The assault rifle…and what it’s not

I firmly believe that we should know what things actually are. The information provided by most news sources is rarely very helpful in that regard, but there is probably no subject where the media machine is more diabolically unhelpful than firearms.

I’m probably preaching to the choir here, as most of my small readership likely knows guns well, either through owning and using them or through games and history, but you never know.

So I was pleased to come across a brief post on the Castalia House blog featuring the original archetype of the dreaded assault rifle: the German Sturmgewehr 44, developed by Germany during World War II.

[The new assault rifle] was able to fire single shot or automatic.  Front line troops soon learned that the added firepower was well worth the cost in ammunition and also gave infantry platoons tactical flexibility as the [sic] were not wholly dependent on less maneuverable machine guns for firepower. By 1944, its worth proven many times over, Hitler officially authorized the weapon which was renamed to the Sturmgewehr 44 (StG 44).

“Wargame Wednesday: Volks-Grenadier Weapons,” Emphasis has been added.
German Sturmgewehr 44, the world’s first assault rifle. (image via

After witnessing the fantastic effectiveness of the Sturmgewehr 44 in WWII, every military in the world soon started using an assault rifle of some sort as the primary infantry weapon — a state of affairs that persists today.

What an assault rifle is

So now we know what an assault rifle is: Like the original German StG44, it is a rifle that can be fired either one shot at a time (i.e., semiautomatic) or as a fully automatic machine gun.

And it is not high-powered, but actually quite mild as far as rifles go (which makes its ammunition lighter and easier to carry and makes the weapon itself easier to control in full-auto firing).

The fifth and sixth from left are AK-47 and M-16 assault rifle cartridges. At left are three common pistol cartridges. At far right are two standard hunting cartridges.

When it comes to assault rifles, there are two that everyone probably recognizes.

Immediately after WWII, the Soviets came up with the Avtomat Kalashnikov rifle: the iconic AK-47.

An AK-47 assault rifle. (image via

It took the US a while longer to get its assault rifle worked out, but in the late ’60s it finally fielded an icon of its own: the M-16 rifle, designed by the Armalite company.

U.S. M-16 assault rifle variants. (image via

Both of these, in updated variations, are currently used by militaries around the globe.

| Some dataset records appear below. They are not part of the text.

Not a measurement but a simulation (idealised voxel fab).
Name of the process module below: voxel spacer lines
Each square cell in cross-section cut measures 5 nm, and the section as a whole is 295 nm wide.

What an assault weapon is not

Remember, it’s important to know what things ACTUALLY ARE, not merely what they look like or what some dubious authority says.

The things we’re usually told are “assault weapons” look a heck of a lot like assault rifles, but they are not.

They are ordinary semiautomatic* rifles, many millions of which are owned by millions of trustworthy, law-abiding Americans (and citizens of many other countries, too). They are commonly used — roughly in order of frequency, and in inverse order of importance — for target practice, competitive sport, hunting, and self-defense.

Appearance and accessories have nothing to do with the distinction between what is and is not an assault rifle. They look virtually identical at first glance, and may even use the same kind of ammunition, but they perform very differently.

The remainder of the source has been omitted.